Dozens injured as arcade collapses on to skating rink
Twenty-one people, including an eight-month-old girl, were injured in South Africa yesterday when a first-floor shopping arcade collapsed on to an ice rink underneath it.
Some 300 police, soldiers, fire officers and paramedics using helicopters were called to the Kolonnade shopping centre north of Pretoria after the collapse at around 4.30pm local time. A police spokesman said sniffer dogs sent in within half an hour of the collapse had found no traces of people trapped beneath rubble.
The shopping centre had been thronged with Christmas shoppers and the ice rink was packed with children on Christmas holiday.
Gerna van Rooyen, a spokeswoman for the centre, said the collapse of the seven-year-old shopping arcade's floor had been gradual, allowing most of the ice skaters below to escape.
''There was no building work going on, as has been reported, but we are considering the possibility that heavy rains we have experienced of late somehow caused instability in the foundations,'' she said. She said between three and five of the 21 injured people were children and that most had sustained broken bones and bruises. "The baby girl has suffered cuts and bruises,'' she said.

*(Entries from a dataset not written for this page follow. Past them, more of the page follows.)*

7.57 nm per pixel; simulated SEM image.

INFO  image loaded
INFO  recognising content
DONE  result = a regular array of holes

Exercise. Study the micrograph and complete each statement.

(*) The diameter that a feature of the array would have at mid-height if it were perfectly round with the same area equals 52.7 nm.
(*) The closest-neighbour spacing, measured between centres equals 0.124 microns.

Panic spread as glass and debris flew through the air and the scene quickly turned into a muddy mess. Witnesses described injured and frightened children and shoppers shouting and pleading for help.
A portion of the ice rink below the newly opened phase three of the centre was destroyed. The only warning was "a rumbling," said Aubrey Welken, who was in the centre at the time. He and two friends pulled two young girls about seven or eight years old from the rubble, suffering scratches themselves.
Cathy Jones, an employee of the clothing store Pink, situated above the ice rink, said: "The floor started to shake and the lights flickered like an earthquake." The ceiling caved in and she rolled herself into a ball. Then the floor gave way and she fell though. "There was a lot of glass, people in the centre came running to help us," she said.
Most people who were injured said they were watching children skating when the roof crashed down. Matilda Mphai, who managed to make her way out of the centre with her eight-year-old son, said: "Just before the roof came down there was a noise which sounded like an explosion, a part of the roof came crashing down and within seconds another piece came down.
"There was pandemonium. People were screaming and visibility was poor because of all the dust."
Ms van Rooyen said the centre's managers had no idea how the accident happened. The centre, which opened seven years ago, has undergone renovations and extensions. The part that collapsed opened a few weeks ago. The centre caters for about 40,000 shoppers a day.